I think it may have something to do with housing market segmentation. There is a high demand for housing in "livable" housing market areas, which drives the prices up, and a lot vacant houses that nobody wants in "not livable" areas. This kind of segmentation is due to the growing polarization of the US society - and the housing cost is a part of the price we pay for that polarization.
Another element is the growing incompatibility between life style expectations and what the physical environment can bear (see Jared Diamon, _Collapse_ on that). The developers have an extra capacity to sell - so they push for bigger and bigger MacMansions and of course they expect bigger and bigger profit margins. Add to it various transaction costs: from building new infrastructure to selling/buying costs. Al those raising costs have tobe absorbed by the consumer or otherwise they would result in a net loss to the construction and real estate industry.

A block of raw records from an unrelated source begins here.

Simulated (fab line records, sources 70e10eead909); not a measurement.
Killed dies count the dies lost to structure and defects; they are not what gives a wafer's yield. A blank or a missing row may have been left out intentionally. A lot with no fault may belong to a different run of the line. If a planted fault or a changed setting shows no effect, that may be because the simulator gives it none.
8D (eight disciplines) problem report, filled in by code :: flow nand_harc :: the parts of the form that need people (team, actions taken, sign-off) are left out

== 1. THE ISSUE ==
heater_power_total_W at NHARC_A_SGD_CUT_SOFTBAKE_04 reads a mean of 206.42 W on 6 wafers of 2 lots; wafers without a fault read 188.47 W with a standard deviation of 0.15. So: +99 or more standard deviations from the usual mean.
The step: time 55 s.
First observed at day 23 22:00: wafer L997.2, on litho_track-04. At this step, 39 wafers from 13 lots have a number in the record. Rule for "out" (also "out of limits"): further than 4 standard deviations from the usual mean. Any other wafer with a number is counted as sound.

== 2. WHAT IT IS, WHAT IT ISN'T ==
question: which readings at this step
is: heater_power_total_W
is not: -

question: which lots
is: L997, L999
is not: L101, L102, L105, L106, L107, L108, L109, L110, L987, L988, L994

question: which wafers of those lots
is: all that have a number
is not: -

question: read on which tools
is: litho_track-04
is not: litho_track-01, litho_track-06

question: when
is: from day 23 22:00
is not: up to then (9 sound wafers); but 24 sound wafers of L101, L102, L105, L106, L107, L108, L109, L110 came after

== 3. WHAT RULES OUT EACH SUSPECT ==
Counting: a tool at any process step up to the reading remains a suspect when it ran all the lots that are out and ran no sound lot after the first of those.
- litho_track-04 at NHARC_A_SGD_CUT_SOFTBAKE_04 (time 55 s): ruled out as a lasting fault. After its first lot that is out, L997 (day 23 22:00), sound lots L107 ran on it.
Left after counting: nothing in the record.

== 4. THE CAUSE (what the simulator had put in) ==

In one way these more and more expensive MacMansions are like Microsoft Windows - ways to absorb excess capacity (income or hardware capacity) on the part of the consumer.
Excess income (at least in some segments of the population), housing market segmentation (with underlying race and class divisions) acting like a stick, more and more alluring MacMansions acting like a carrot are main factors that imho explain the skyrocketing housing cost.
PS. If we consider hedonic valuation used in, say, the computer industry, which takes into account changes in product quality to determine real value - the increase of housing price is even higher due to increasingly shoddy construction (which according to the Consumer reports is becoming a serious problem).